I'm looking for an explicit formulation for $\delta$ in the $\epsilon-\delta$ formulation of the limit for a polynomial $p(x) = \sum_{n=0}^N a_nx^n$.
For example, in the the specific linear case $p(x) = a_1x+a_0$, for any $\epsilon > 0$ choosing $\delta = \frac{\epsilon}{|a_1|}$ means that $|x-c|<\delta$ implies $|p(x)-p(c)|<\epsilon$. I expect that in general, $\delta$ would depend on $\epsilon, c$, and the coefficients $a_0, \dots a_N$
I've started by looking at the expression: $$|p(x)-p(c)| = |a_N(x^N-c^N)+a_{N-1}(x^{N-1}-c^{N-1}) + \dots + a_1(x-c) + a_0|$$ and followed my intuition to factor this as: $$|(x-c)\cdot[a_N(x^{N-1}+x^{N-2}c+x^{N-3}c^2+\dots+c^{N-1})+\frac{a_{N-1}}{c}(x^{N-2}c+x^{N-3}c^2+\dots+c^{N-1})+\frac{a_{N-2}}{c^2}(x^{N-3}c^2+\dots+c^{N-1})+\dots+\frac{a_1}{c^{N-1}}(c^{N-1})]|$$
But my ideas fizzle out at this point. There should be a way to express a bound for the bracketed sum, possibly using a restriction like $|x-c|<1$, but I don't see what it is. Any insights?
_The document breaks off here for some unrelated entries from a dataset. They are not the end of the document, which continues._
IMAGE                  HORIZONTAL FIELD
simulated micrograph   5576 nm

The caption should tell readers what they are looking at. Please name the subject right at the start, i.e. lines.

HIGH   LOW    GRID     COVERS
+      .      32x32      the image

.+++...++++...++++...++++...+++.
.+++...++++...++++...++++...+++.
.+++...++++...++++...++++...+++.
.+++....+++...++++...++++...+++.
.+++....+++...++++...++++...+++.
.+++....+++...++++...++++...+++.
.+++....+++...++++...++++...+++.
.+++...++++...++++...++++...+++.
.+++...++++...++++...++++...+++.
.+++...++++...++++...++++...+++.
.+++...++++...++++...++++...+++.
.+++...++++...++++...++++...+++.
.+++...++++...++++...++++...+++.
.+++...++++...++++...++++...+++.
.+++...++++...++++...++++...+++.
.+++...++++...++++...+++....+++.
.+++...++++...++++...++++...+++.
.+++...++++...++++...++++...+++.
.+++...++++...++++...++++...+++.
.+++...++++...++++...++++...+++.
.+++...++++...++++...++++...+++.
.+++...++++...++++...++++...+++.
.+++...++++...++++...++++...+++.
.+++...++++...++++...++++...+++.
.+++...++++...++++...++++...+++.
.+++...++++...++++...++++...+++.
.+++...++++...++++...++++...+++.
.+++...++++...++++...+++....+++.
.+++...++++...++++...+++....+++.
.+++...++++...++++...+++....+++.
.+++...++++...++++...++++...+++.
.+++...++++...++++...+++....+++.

A separate (and easier) argument is needed for $c=0$. So assume $c\ne 0$. We will use the Triangle Inequality repeatedly without explicit mention.
First insist that $\delta\lt |c|/2$. Then if $|x-c|\lt \delta$, we will have $|x|\lt 3|c|/2$. Let $m=\max(3|c|/2,1)$.
Now note that $\frac{x^q-c^q}{x-c}=x^{q-1}+cx^{q-2}+\cdots +c^{q-1}$. We have $q$ terms, each with absolute value $\le m^{q-1}$. The sum has absolute value $\le Nm^{N-1}$.
Let $A$ be an upper bound on the $|a_i|$. Then each term $a_i\frac{x^i-c^i}{x-c}$ has absolute value $\le ANm^{N-1}$. There are $N$ of them, so the absolute value of their sum is $\le AN^2 m^{N-1}$. Thus $|P(x)-P(c)|\le |x-c|AN^2 m^{N-1}$ if $|x-c|\lt |c|/2$.
Now there is no problem in choosing $\delta$ that ensures that if $|x-c|\lt \delta$, then $|P(x)-P(c)|\lt \epsilon$.